I’m making a batch predict function with a model I trained. The issue is that after creating inputs with the tokenizer, moving the inputs to cuda takes an extremely long time. About 95% of the prediction function time is spent on this, and 2.5% on the actual prediction, so I feel like I must be doing something wrong. Here is the function:
class Predictor:
def __init__(self, model_name, batch_size, max_input_length, binary_threshold):
self.batch_size = batch_size
self.max_input_length = max_input_length
self.model = AutoModelForSequenceClassification.from_pretrained(model_name).to(device)

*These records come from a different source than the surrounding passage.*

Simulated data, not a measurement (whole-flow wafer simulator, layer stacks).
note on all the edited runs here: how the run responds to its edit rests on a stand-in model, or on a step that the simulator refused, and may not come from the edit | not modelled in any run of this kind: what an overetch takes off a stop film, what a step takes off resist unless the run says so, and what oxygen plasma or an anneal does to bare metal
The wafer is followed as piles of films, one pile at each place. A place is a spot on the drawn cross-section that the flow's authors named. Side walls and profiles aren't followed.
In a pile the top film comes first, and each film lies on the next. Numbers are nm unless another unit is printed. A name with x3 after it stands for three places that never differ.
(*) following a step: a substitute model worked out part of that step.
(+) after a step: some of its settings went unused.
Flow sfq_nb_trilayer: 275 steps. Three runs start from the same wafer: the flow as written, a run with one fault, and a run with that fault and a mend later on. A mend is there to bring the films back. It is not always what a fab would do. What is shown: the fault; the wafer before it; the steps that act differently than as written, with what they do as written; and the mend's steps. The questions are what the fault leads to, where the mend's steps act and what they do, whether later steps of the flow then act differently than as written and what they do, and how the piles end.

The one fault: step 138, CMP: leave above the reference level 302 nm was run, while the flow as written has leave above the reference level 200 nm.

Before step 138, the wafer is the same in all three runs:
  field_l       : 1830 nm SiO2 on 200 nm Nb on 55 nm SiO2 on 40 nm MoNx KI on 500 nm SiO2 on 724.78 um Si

self.tokenizer = AutoTokenizer.from_pretrained(model_name)
self.binary_threshold = binary_threshold
def predict(self, csv_file_path):
start_time=datetime.datetime.now()
print(os.path.basename(csv_file_path))
df = pd.read_csv(csv_file_path)
print(len(df))
dataset = Dataset.from_pandas(df)
num_batches = math.ceil(len(dataset)/self.batch_size)
my_pb = widgets.IntProgress(
value=0,
min=0,
max=num_batches,
description='Loading:',
bar_style= 'success',
style={'bar_color': 'green'},
orientation='horizontal'
)
display(my_pb)
# Do the predictions, one batch at a time
df['yes_probability'] = pd.Series(dtype='float')
for batch in range(num_batches):
# Tokenize the entire dataset
input_df = df.loc[self.batch_size*batch:self.batch_size*(batch+1)-1, 'body'].tolist()
inputs = self.tokenizer(input_df, return_tensors="pt", truncation=True, padding=True, max_length=self.max_input_length)
inputs = inputs.to('cuda')
# Make predictions
with torch.no_grad():
logits = self.model(**inputs).logits
# Get YES probabilities and add to original dataframe
yes_probabilities = logits.softmax(dim=1)[:,1].to('cpu', non_blocking=True).tolist()
df.loc[self.batch_size*batch:self.batch_size*(batch+1)-1, 'yes_probability'] = yes_probabilities
# Update progress bar
my_pb.value = batch + 1
output_df = df[df['yes_probability'] > self.binary_threshold]
end_time = datetime.datetime.now()
total_time = (end_time - start_time).total_seconds()
time_per_item = round(total_time / (self.batch_size * num_batches), 4)
print(f"{total_time} total seconds ({time_per_item} seconds per item)")
print(f"{len(output_df)}/{len(df)} predicted as YES ({round(100*len(output_df)/len(df), 2)}%)")
print()
print()
output_filename = os.path.basename(csv_file_path).split(os.extsep)[0] + ".csv"
output_df.to_csv(f"/datasets/s3/simple_classifier_outputs/{output_filename}")
The line inputs = inputs.to('cuda')
is what takes up 95% of the time, based on the library line_profiler
.